An Autobiography: The Story of My Experiments with Truth*
Author: M. K. Gandhi
The Floating Press, January 01, 2009 - 891 pages
In this autobiography, also titled The Story of My Experiments with Truth, Mohandas K. Gandhi recounts his life from childhood up until 1921, noting that "my life from this point onward has been so public that there is hardly anything about it that people do not know." Harper Collins chose this work as one of the "100 Most Important Spiritual Books of the 20th Century." The pursuit of truth was a guiding principle for Gandhi. He states that it "is not my purpose to attempt a real autobiography. I simply want to tell the story of my numerous experiments with truth, and as my life consists of nothing but those experiments, it is true that the story will take the shape of an autobiography." He also notes that this "will of course include experiments with non-violence, celibacy and other principles of conduct believed to be distinct from truth."

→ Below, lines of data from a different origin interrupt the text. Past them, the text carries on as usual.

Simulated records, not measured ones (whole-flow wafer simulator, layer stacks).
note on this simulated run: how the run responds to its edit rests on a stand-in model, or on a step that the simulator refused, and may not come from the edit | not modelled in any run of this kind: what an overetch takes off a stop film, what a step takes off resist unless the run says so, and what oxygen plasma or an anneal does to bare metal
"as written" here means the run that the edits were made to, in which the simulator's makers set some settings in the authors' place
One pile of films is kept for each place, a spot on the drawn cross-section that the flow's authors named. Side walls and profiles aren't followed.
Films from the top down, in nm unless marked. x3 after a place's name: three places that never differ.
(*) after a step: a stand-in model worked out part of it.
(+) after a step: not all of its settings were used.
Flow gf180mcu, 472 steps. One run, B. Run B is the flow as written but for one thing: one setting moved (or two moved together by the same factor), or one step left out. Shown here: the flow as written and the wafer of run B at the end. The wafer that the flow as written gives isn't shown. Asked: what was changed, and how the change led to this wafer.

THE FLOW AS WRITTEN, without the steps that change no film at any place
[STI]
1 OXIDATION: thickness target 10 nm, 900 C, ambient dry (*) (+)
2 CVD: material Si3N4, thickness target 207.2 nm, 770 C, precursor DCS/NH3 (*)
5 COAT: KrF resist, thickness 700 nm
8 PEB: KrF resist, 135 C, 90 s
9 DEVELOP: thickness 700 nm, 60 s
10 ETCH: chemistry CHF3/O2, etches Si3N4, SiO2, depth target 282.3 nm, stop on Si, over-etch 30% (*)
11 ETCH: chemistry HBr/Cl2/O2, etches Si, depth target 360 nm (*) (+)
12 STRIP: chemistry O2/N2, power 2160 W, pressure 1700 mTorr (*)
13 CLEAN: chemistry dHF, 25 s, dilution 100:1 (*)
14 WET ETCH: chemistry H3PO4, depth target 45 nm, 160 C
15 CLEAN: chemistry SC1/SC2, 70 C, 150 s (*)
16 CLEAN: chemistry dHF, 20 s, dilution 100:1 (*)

Mohandas Gandhi is well known as a political activist and pacifist who played a key role in achieving India's independence from Great Britain. Although born in Porbandar, India, to parents of the Vaisya (merchant) caste, he was given a modern education and eventually studied law in London. After returning briefly to India, Gandhi went to South Africa in 1893, where he spent the next 20 years working to secure Indian rights. It was during this time that he experimented with and developed his basic philosophy of life. Philosophically, Gandhi is best known for his ideas of satyagraha (truth-force) and ahimsa (nonharming). Intrinsic to the idea of truth-force is the correlation between truth and being; truth is not merely a mental correspondence with reality but a mode of existence. Hence, the power of the truth is not what one argues for but what one is. He developed this idea in conjunction with the principle of nonviolence, showing in his nationalist activities that the force of truth, expressed nonviolently, can be an irresistible political weapon against intolerance, racism, and social violence. Although his basic terminology and conceptual context were Hindu, Gandhi was impressed by the universal religious emphasis on the self-transformative power of love, drawing his inspiration from Christianity, Western philosophy, and Islam as well.